On the morning of May 8, 2026, students and staff from the Rwanda Coding Academy, joined by a representative from MINUBUMWE, the Ministry of National Unity and Civic Engagement, made their way to the Ntarama Genocide Memorial Site in Bugesera District, Eastern Province. They arrived at 10:00 AM. The air was still. The kind of stillness that reminds you that some places carry a weight that words struggle to hold. This visit was Rwanda's quiet insistence that its future generation look history in the eye, understand how it happened, and carry the responsibility of ensuring it never does again.
Before walking the grounds, the students sat with a MINUBUMWE representative for an hour-long discussion on the roots of genocide ideology. They learned how ordinary people were turned against their neighbours through radio broadcasts, newspapers, and whispered lies. How Tutsi were stripped of their humanity in language before they were stripped of their lives. How the hatred did not arrive overnight but was carefully, deliberately cultivated over years. Listening to it laid out so plainly was its own kind of grief.

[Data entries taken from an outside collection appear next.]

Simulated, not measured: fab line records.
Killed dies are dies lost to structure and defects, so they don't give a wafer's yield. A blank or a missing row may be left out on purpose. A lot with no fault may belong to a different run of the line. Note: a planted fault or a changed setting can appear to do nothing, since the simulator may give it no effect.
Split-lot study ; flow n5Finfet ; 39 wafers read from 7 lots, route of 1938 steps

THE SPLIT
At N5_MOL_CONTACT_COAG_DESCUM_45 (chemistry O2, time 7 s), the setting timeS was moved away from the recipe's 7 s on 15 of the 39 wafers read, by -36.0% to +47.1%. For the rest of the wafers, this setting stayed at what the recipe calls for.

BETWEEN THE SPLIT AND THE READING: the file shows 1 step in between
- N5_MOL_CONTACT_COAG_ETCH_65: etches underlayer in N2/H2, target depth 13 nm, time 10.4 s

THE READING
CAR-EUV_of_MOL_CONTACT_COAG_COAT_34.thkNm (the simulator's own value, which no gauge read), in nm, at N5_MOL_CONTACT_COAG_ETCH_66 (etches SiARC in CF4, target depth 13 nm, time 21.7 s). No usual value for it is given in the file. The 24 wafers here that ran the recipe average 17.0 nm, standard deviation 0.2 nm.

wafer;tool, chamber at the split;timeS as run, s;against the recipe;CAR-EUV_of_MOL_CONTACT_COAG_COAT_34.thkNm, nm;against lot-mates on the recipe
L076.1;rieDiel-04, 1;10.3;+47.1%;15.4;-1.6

Ntarama Catholic Church should have been a place of safety. In the days following the assassination of President Juvénal Habyarimana on April 6, 1994, as violence tore through Rwanda, thousands of Tutsi from the surrounding area made their way to the church. They came because churches had protected people before. They came with schoolbooks, clothing, and documents, carrying not just their belongings but their hope. Mothers held their children. Elderly men and women walked through the doors believing they would be protected. On April 15, 1994, Interahamwe militias and soldiers under the command of François Karera surrounded the compound and killed approximately 5,000 people in a single day. The bullet holes are still in the walls. The belongings, shoes, clothing, schoolbooks, are still there. Nobody moved them. Nobody should.
In the sacristy, two kinds of books sit side by side: the religious texts of the church and the personal books brought by those who came seeking refuge. It is difficult to look at them and not feel the weight of that betrayal. People came to God's house and were not kept safe.
The kitchen, where meals were once prepared for the community, became a place where people were killed. There is something about that particular detail that is hard to shake, that even the most ordinary, caring spaces offered no protection.
And then there is the Sunday school building. It is the hardest place to stand. Young children were killed here in ways that should never have to be described and yet must be, because forgetting them would be its own injustice. The marks on the walls are still there. Mothers died here with their children. Young women and girls were violated and murdered. The building is quiet now, but it holds everything.
The tour ended at the burial site, where the approximately 5,000 victims rest. The guide spoke names. The students placed flowers. It was a small thing and an enormous thing at the same time. A generation that was not yet born when this happened, standing in the place where it did, choosing to remember.
Rwanda Coding Academy was built to shape Rwanda's future. But on this day, its students were reminded that the future must always be built on the foundation of an honest, heartbroken, unflinching memory of the past. The 5,000 people who died at Ntarama were teachers, farmers, mothers, children. They deserved to live. Remembering them is the least and the most we can do.